Michael: What you're doing here, how you're living your life, just so wonderful. But can I maybe give you just a little advice?
Doug Forcett: I know... I should donate more blood. I'll try, but the last time I went down there they said I was so anemic, they ended up giving me blood.
Michael: No, look, look. Um... I've been a reporter for a long time, Doug. Met all sorts of people. Traveled all over this crazy blue marble. Meeting regular folks. Every face tells a story, Doug. Why, I'd say that those so-called regular folks often turn out to be not so regular after all.
Janet: Michael.
Michael: Sorry. The point is, I have never met anyone so dedicated to making other people and snails happy. [Doug chuckles] If what you're saying is true about the afterlife, then you must have earned more than enough points by now. So, loosen up, bud. Have a little fun. Eat something besides lentils.
Doug Forcett: Like radishes?
Michael: No, no, Doug. Dammit. Just have ice cream or chicken parm. Live your life. You know, travel. Drink regular water that wasn't inside you. Okay? Just relax.

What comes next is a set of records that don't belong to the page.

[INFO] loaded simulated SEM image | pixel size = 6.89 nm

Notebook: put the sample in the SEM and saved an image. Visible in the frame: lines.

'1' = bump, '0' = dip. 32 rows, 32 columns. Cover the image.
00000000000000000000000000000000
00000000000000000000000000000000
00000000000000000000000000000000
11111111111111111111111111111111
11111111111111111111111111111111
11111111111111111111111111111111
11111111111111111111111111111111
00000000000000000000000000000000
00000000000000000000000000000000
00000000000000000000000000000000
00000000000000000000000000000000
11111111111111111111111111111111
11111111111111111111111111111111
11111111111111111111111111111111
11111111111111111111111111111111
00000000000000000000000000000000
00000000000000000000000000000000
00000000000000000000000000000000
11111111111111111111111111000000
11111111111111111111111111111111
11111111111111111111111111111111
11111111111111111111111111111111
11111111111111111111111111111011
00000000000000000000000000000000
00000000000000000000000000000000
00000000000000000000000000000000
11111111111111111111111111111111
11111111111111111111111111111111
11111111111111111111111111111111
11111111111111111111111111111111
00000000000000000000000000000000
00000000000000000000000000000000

Doug Forcett: Thank you, Michael. But no. I can't do any of those things.
Michael: Why not?
Doug Forcett: Because I can't risk it. There's an accountant out there somewhere measuring the value of everything I do. What if I relax and do something that loses me just enough points to keep me out of the Good Place and I'm tortured for eternity? No, I have to make every moment count. It's the only rational way to live. Now, if you'll excuse me, I'm going to walk to Edmonton to give $85 to a snail charity.